Graphics Cards

Radeon HD 5870 Reviews



NDAs up are up, reviews are plenty and the Radeon 5870 leaves too little good thoughts in my mind.

Summing the reviews up, for the impatient:

Performance you might have already read about, it's quite similar to AMD's internal testing, although deflated by 20%, averaging about 40% better performance than the GTX285, GTX 275 and Radeon HD 4890.

If you want the a great gaming rig without looking at cost, go for two Radeon HD 5870 in CrossFire(it's a lot more interesting than Triple SLI for lots of reasons). If you are more sensible or don't have the money, wait for the Radeon 5850 or go for the cheaper Radeon HD 4890 while giving up DX11 support for a while. If any of the new features interest you - and DX11 should - you really have to wait for the Radeon HD 5850, which is expected next week. $129 more for a card that won't deliver 50% more performance isn't a very good deal.

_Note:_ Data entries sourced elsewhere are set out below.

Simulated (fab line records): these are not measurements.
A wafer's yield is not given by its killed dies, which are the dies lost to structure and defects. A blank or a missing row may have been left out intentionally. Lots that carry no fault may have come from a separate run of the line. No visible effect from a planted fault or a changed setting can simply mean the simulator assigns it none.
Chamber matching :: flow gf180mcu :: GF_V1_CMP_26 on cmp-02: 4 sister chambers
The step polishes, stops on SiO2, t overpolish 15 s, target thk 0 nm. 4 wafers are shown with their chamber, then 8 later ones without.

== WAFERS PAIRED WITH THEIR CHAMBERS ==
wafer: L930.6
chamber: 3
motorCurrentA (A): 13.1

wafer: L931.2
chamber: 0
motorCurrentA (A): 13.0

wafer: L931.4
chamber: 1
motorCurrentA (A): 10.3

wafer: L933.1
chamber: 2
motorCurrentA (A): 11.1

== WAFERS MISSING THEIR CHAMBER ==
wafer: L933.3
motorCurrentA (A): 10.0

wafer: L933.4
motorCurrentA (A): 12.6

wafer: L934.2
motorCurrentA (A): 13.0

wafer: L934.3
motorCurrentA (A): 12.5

Eyeffinity is an interesting technolgy, exciting even, but the issue of cost and cheap monitors quality is too big IMO. For enthusiasts that should move you towards AMD's cards despite what Nvidia currently has on the market and what may come ahead. There's a strong issue when using three monitors, as you can only use two DVIs and the DisplayPort output, which needs either an expensive DP monitor or an active adapter that may cost more than $100.

Let's dwelve deeper now, into other problems that spoil an otherwise good GPU:

Power consumption and cooling

There's a problem with Furmark/OCCT and AMD cards, mentioned by Ryan Smith at AnandTech, which affects the RV770 also:
That problem reared its head a lot for the RV770 in particular, with the rise in popularity of stress testing programs like FurMark and OCCT. Although stress testers on the CPU side are nothing new, FurMark and OCCT heralded a new generation of GPU stress testers that were extremely effective in generating a maximum load. Unfortunately for RV770, the maximum possible load and the TDP are pretty far apart, which becomes a problem since the VRMs used in a card only need to be spec’d to meet the TDP of a card plus some safety room. They don’t need to be able to meet whatever the true maximum load of a card can be, as it should never happen.
"We never thought those 160 5-way shaders would actually be put good use, but we're calling it 800 shaders the same so we can have us some marketing uphand!"
Why is this? AMD believes that the instruction streams generated by OCCT and FurMark are entirely unrealistic.
"Madness, we say!"
They try to hit everything at once, and this is something that they don’t believe a game or even a GPGPU application would ever do.
Marketing, ya know. Like "Prescott", remember?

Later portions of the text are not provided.